“Indeed the Idols I have loved so long
Have done my Credit in Men’s eye much wrong!
Have drown’d my Honour in a shallow Cup,
and sold my Reputation for a Song.”
The Rubaiyat of Omar Khayyam
Rupert Laurence Anderson is in the dock, charged with the murder of his father, Robert Anderson. Anderson had received five savage blows to the head, more than enough to be fatal, yet Rupert’s claim in self-defence.
The Anderson family was a simmering pot of tensions, generated from within and without. But as those tensions came to a boil, was it Robert or Rupert who snapped first?
Book Club time and you know what that means… unfortunately. Yup, it’s time to read a duffer of a book. That’s not really fair – Swan Song was an excellent choice – but you can’t strike gold all the time and this one? Well, it’s probably the most tedious book that I’ve read in a long time.
The primary issue is that nothing particularly interesting happens. I’m not a fan of inverted mysteries in general, but those that I’ve enjoyed have been complex crimes, with the villain trying to outwit the police on their trail. Here, there’s nothing cunning going on – just an extremely dull episode of a soap opera banging on for over half the book and then a half-arsed attempt to try and get Rupert off.

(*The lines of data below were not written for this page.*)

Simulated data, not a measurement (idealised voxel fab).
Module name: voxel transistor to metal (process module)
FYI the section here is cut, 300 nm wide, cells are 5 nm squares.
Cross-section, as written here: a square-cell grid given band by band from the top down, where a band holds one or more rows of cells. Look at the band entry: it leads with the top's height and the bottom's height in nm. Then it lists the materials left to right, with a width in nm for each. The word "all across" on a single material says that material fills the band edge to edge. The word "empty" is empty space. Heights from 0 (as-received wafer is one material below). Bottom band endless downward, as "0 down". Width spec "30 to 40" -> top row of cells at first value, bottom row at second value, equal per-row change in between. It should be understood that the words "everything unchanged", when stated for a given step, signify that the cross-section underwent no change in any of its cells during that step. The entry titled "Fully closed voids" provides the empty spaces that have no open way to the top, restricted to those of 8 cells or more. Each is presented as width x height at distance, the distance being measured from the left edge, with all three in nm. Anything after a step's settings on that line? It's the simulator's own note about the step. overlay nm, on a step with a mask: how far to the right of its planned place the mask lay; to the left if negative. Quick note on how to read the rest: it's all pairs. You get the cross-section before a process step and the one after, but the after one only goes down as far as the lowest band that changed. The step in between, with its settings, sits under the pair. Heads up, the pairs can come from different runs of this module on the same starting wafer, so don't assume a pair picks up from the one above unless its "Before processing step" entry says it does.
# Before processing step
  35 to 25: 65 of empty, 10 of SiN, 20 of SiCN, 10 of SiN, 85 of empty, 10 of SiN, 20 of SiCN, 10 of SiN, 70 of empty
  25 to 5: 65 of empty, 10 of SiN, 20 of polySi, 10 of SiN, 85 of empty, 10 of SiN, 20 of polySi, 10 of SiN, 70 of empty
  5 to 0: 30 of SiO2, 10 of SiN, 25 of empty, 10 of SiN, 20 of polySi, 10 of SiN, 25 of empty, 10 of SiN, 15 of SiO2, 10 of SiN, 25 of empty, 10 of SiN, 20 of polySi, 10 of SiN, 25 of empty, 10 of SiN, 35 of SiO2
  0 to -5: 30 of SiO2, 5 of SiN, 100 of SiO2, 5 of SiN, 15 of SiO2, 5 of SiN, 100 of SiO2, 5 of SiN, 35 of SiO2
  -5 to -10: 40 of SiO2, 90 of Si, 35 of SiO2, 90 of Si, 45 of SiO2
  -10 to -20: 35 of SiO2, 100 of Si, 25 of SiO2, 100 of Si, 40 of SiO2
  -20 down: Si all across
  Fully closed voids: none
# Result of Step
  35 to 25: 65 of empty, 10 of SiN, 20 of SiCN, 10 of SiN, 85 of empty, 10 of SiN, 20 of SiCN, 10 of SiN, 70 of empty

The ending too is particularly flat, with some sort of cod philosophy as to whether the verdict is correct or if it even matters. So needless to say, this bored me rigid.
Grierson does have his fans, notably the person who wrote the Wikipedia page for him who refers to this book as outstanding. I’m presuming that’s not in the sense that if you have a bunch of friends around and one of them has rabies, you’d at least send them to be out standing in the back yard. His next novel, The Second Man, actually won the Gold Dagger a few years later. After reading this one though, forgive me if I’m not rushing out to find a copy…
If you want an alternative viewpoint, then fellow book-clubber Aidan reviewed this a couple of years ago and really enjoyed it. For me, though, a mystery novel can have all the character and psychology in the world, but if it forgets to include any sort of mystery, then it’s not for me.